SQLite and the Performance Implications of Indexes

Indexes make an enormous difference in the read speed of a databases. I have previously mentioned that adding proper indexes is a significant part of improving overall database performance. We can use SQLite and Python to demonstrate how much of a difference indexes make in certain cases.

For this purpose, we create a database with 5000 rows. Each row will have two columns, one with a random number and the other with a random string. Then we will test the speed with a query that finds rows where col1 is identical but col2 is different using the Python timeit library. Then we will see how long it takes to both create an index and execute the same query. Just to ensure that the results are consistent, we will drop the index and then repeat the test. All together, the code to do this looks like:

#imports
import sqlite3
import random
import timeit
from collections import OrderedDict

#Constants used as settings
alpha = 'abcdefghijklmnopqrstuvwxyz'
numRows = 5000

def createRandomDB():
    conn = sqlite3.connect('TestingIndex.py')
    curs = conn.cursor()
    curs.execute('drop table if exists IndexTestTbl')
    conn.commit()
    curs.execute('create table IndexTestTbl (col1, col2)')
    conn.commit()
    for i in range(numRows):
        col1 = random.randint(1, numRows)
        col2 = ''.join(random.choice(alpha) for x in range(25))
        curs.execute('insert into IndexTestTbl values (?, ?)', (col1, col2))
    conn.commit() #commit is expensive, to execute only after the loop

def readTable():
    #Does not actively destroy indexes. Assumes that the table lacks indexes
    conn = sqlite3.connect('TestingIndex.py')
    curs = conn.cursor()
    curs.execute('''select *
                    from IndexTestTbl t1
                    where exists (select * from IndexTestTbl t2
                                  where t1.col1 = t2.col1
                                  and t1.col2 != t2.col2)
                        ''')
    a = curs.fetchall()

def createIdxReadTable():
    conn = sqlite3.connect('TestingIndex.py')
    curs = conn.cursor()
    curs.execute('''create index if not exists
                     TestIdx on IndexTestTbl (col1)''')
    conn.commit()
    readTable()

###########################################
if __name__ == '__main__':
    resultsDict = OrderedDict() #Using OrderedDict to keep the plots in order
    createRandomDB()
    resultsDict['ReadNoIdx'] = timeit.timeit('readTable()',
            number = 1, setup='from __main__ import readTable')

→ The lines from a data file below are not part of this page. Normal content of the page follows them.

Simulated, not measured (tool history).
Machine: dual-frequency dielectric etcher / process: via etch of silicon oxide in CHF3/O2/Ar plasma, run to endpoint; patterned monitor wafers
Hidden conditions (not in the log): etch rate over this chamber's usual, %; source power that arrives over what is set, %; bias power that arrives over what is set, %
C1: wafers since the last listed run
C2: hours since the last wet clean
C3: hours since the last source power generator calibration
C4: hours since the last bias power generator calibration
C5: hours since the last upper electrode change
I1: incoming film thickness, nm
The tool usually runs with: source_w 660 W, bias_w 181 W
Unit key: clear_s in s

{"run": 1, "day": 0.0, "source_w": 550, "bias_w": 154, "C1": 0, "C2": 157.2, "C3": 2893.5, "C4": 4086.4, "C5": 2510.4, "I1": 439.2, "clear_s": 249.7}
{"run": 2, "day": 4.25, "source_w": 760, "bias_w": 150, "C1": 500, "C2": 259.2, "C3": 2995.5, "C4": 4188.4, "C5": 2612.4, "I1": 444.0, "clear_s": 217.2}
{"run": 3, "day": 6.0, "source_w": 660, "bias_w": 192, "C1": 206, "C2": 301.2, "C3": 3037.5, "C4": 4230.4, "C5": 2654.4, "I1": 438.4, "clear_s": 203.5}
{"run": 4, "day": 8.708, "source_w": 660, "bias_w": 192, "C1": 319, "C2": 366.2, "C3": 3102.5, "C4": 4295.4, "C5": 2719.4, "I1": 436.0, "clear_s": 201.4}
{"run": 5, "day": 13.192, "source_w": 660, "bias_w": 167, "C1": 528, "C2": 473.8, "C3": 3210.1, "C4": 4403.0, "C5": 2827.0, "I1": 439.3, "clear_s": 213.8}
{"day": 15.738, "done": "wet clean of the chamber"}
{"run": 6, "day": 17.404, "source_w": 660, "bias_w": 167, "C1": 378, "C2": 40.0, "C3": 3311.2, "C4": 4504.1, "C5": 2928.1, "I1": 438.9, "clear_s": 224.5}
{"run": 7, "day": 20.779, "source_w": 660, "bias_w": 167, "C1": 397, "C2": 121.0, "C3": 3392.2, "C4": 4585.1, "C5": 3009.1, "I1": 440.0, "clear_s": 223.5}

    resultsDict['CreateIdxRead'] = timeit.timeit('createIdxReadTable()',
            number = 1, setup = 'from __main__ import createIdxReadTable')

    #drop the index
    conn = sqlite3.connect('TestingIndex.py')
    conn.execute('drop index TestIdx')
    conn.commit()

    resultsDict['ReadAfterDropIdx'] = timeit.timeit('readTable()',
            number = 1, setup='from __main__ import readTable')
    resultsDict['CreateIdxRead2'] = timeit.timeit('createIdxReadTable()',
            number = 1, setup = 'from __main__ import createIdxReadTable')

    #print the results
    print('Take one with no index required {} seconds'.format(resultsDict['ReadNoIdx']))
    print('Create Index and then read required {} seconds'.format(resultsDict['CreateIdxRead']))
    print('Read the table after dropping the Index {}'.format(resultsDict['ReadAfterDropIdx']))
    print('Create the index again and read takes {}'.format(resultsDict['CreateIdxRead2']))

    #graph the data
    import matplotlib.pyplot as plt
    width = .8
    fig = plt.figure()
    ax = plt.subplot(111)
    ax.bar(range(len(resultsDict)), resultsDict.values(), align = 'center', width = width)
    ax.set_xticks(range(len(resultsDict)))
    ax.set_xticklabels(resultsDict.keys(), rotation = 30, size = 'small')
    plt.tight_layout()
    plt.savefig('SqliteIndexTest.png')

The results:

Take one with no index required 1.088418062616674 seconds
Create Index and then read required 0.2158297379552767 seconds
Read the table after dropping the Index 1.0706404903284745
Create the index again and read takes 0.1789995581284507

 

Results Graph

Results Graph

In this case, it took longer to run the query without the index than it did to create the index and run the query, and the difference was quite substantial. Of course, this was deliberately set up as an extreme example. The rows in the heap were inserted in a random order and the query involved a correlated subquery. I also made sure that I ran the test from the traditional harddrive instead of the SSD. Still, I have seen similar cases in production environments where it took less time to create an index and run the query it was made to support than it did to run the query without bothering to create the index.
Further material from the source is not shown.